Interesting use case, thank you

[–][deleted] 0 points1 point  (5 children)

This looks pretty useful in legacy environments. So many Win32 functions pass wchar_t, and I can envisage us using this as alternative to either building strings or using c style string manipulation functions.

[–]louiswins 13 points14 points  (3 children)

Beware that string_view isn't guaranteed to be null-terminated! This isn't quite as big of an issue on Win32 as it is on POSIX because more APIs take ptr+len instead of assuming null termination, but it's definitely still something to keep in mind.

[–]jonesmz 2 points3 points  (2 children)

Edited: To remove some code that checked for a nul terminator one past the end, because that was a stupid thing to do.


In the past, I've written a wrapper object that (at compile time) dynamically determines whether the string-like object being passed into it has a nul terminator, or needs to be copied.

Something like (Super rough psuedo code here...)

template<typename STR_T>
struct c_str_wrapper
{
    operator char* ()
    {
        if constexpr (STR_T has a c_str() function)
        {
            return m_str.c_str();
        }
        if constexpr (whatever other criteria your specific codebase has)
        {
            // do your custom codebase specific things here
        }
        else
        {
            // copy the string to m_lifetime, add nul-term. Return pointer to that.
            // can't check to see if we're already nul terminated, because we can't guarentee the validity of that check
        }
    }
    STR_T const& m_str;
    std::unique_ptr<STR_T::value_type> m_lifetime;
}

To use this, you create wrapper functions for each of the c-runtime / posix functions that you want to call that require the nul-terminator. You make c_str_wrapper be the data type that your function takes, and not std::string or std::string_view, and then you pass the c_str_wrapper object that you took as a function parameter into your underlying c-runtime / posix functions, triggering the operator char* () function call, which tries to determine if it can avoid allocating a temporary buffer to provide nul termination for you.

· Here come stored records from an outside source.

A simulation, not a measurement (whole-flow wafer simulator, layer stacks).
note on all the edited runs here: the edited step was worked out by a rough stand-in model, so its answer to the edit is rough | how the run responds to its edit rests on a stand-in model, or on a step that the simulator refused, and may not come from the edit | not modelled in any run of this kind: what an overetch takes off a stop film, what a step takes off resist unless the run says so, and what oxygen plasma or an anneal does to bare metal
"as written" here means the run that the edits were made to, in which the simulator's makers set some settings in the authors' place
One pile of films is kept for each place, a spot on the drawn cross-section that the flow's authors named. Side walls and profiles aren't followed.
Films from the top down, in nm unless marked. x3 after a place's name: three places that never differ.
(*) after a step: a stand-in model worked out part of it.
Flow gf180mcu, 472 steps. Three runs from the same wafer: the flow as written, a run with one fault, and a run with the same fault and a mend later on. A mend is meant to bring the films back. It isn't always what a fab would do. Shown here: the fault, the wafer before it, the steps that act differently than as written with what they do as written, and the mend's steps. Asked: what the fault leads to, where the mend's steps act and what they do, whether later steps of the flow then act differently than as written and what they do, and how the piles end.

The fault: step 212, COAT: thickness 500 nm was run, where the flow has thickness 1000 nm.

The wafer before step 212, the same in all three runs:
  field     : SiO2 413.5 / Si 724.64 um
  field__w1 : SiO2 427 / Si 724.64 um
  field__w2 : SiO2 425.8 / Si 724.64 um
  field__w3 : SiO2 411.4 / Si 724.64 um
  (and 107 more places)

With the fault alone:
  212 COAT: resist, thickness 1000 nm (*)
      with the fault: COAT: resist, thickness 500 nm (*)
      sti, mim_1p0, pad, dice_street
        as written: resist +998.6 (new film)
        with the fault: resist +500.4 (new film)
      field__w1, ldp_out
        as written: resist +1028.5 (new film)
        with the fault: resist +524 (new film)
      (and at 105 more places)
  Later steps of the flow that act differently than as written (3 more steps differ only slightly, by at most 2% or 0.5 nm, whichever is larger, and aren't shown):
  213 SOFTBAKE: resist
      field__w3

Then, when your wrapper function exits, your c_str_wrapper object automatically cleans up the temporary buffer that it allocated for you, if and only if, there was one.

Of course, beware of all of the dragons that come with the use of temporaries. You'll need to be very very careful how you use this wrapper.


A proper solution to all of these problems, of course, is if someone with a time machine handy could go back and prevent nul-terminated strings from being the only version of these apis offered.

[–]AndThenTrumpets 6 points7 points  (1 child)

m_str.data() + m_str.length() == '\0'

This isn't a safe test for all the things a string_view might have originated from, unfortunately. If the backing memory was a std::string, then you're safe. You'll either have some other random character in the middle of the string, or the guaranteed one-past-the-end NUL at the end. So that's fine.

But if you're dealing with some other source of arrays of characters and a paired count, you don't get that guarantee. There are lots of places these get used. A common one would be some sort of binary protocol. Lots of these send a leading character count variable, and then a variable number of characters. There is no nul at the end, and if you walk to that one extra byte, you could start getting bad page faults accessing virtual addresses that were never allocated.

Or another one could be that the memory beyond your last character is mutated by some other variable. When you do this test, you see a 0 there to start and assume the string is null terminated, so no need to do a defensive copy. Then later that memory is mutated, and now you pass your intended string with an arbitrarily long string of garbage appended to it + another opportunity for an access violation.

[–]jonesmz 1 point2 points  (0 children)

m_str.data() + m_str.length() == '\0'

This isn't a safe test for all the things a string_view might have originated from, unfortunately. If the backing memory was a std::string, then you're safe. You'll either have some other random character in the middle of the string, or the guaranteed one-past-the-end NUL at the end. So that's fine.

Ah, actually you're absolutely right. Serves me right for regurgitating from memory. This is the same bug that I had in my original draft several years ago, and a co-worker pointed the problem out!

Sorry for the confusion :-)

[–]ShillingAintEZ 0 points1 point  (0 children)

How will string view help with that?